Open Educational Resources/Historical/Cost-shifting

  • A university teacher releases course materials onto the web under a Creative Commons licence. Consumers have cost-free access. The production of materials was financed by the teacher's employer (a university). Ultimately the university bears the costs, both in terms of staff costs and making a web presence available to host the materials.
  • A programmer creates an educational tool and releases it as freeware. Like the professor, the programmer cannot live without an income. The programmer's costs might be shifted to an unrelated commercial activity (e.g. daytime employer, freelance projects) or to related commercial activity (e.g. optional support and services associated with the educational freeware).
  • A website offers a repository of cost-free educational materials. The website's staff and hosting are financed by cash or donations-in-kind from major corporations and private charitable donations.

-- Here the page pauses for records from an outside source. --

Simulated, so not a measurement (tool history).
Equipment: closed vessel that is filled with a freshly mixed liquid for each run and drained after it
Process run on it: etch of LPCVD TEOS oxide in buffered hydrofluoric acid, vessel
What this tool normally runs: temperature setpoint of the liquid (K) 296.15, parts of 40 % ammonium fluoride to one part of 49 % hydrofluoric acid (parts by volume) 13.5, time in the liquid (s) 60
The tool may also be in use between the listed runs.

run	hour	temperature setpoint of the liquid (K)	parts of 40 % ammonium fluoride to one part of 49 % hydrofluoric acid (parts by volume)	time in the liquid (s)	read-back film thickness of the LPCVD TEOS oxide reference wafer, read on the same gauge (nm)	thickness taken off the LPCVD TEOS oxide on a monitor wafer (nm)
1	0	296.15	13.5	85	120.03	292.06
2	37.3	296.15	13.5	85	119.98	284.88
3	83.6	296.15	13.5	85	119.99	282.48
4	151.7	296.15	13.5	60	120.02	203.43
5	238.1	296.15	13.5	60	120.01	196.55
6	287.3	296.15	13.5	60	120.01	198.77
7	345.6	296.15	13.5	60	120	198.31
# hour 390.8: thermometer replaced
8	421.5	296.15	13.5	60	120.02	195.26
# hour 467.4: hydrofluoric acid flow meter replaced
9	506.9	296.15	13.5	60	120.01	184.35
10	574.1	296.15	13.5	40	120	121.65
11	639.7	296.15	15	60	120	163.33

Cost-shifting in OER is accompanied by measures which spread the costs of production processes. For example, the costs borne by educators are reduced by involving software programmers, legal experts and repository managers in the whole OER production process

Cost-shifting in OER is also accompanied by measures which maximize the cost-efficiency of production processes. Reusability is a core principle here. For example, the reusability of a software licence reduces legal costs without adding any time-related burden to a legal expert.

There is no one economic model which OERs must follow. On the contrary, there is considerable debate and experimentation in this area. What characterises OER production is the move away from the traditional model where a consumer pays the producer for their goods or services.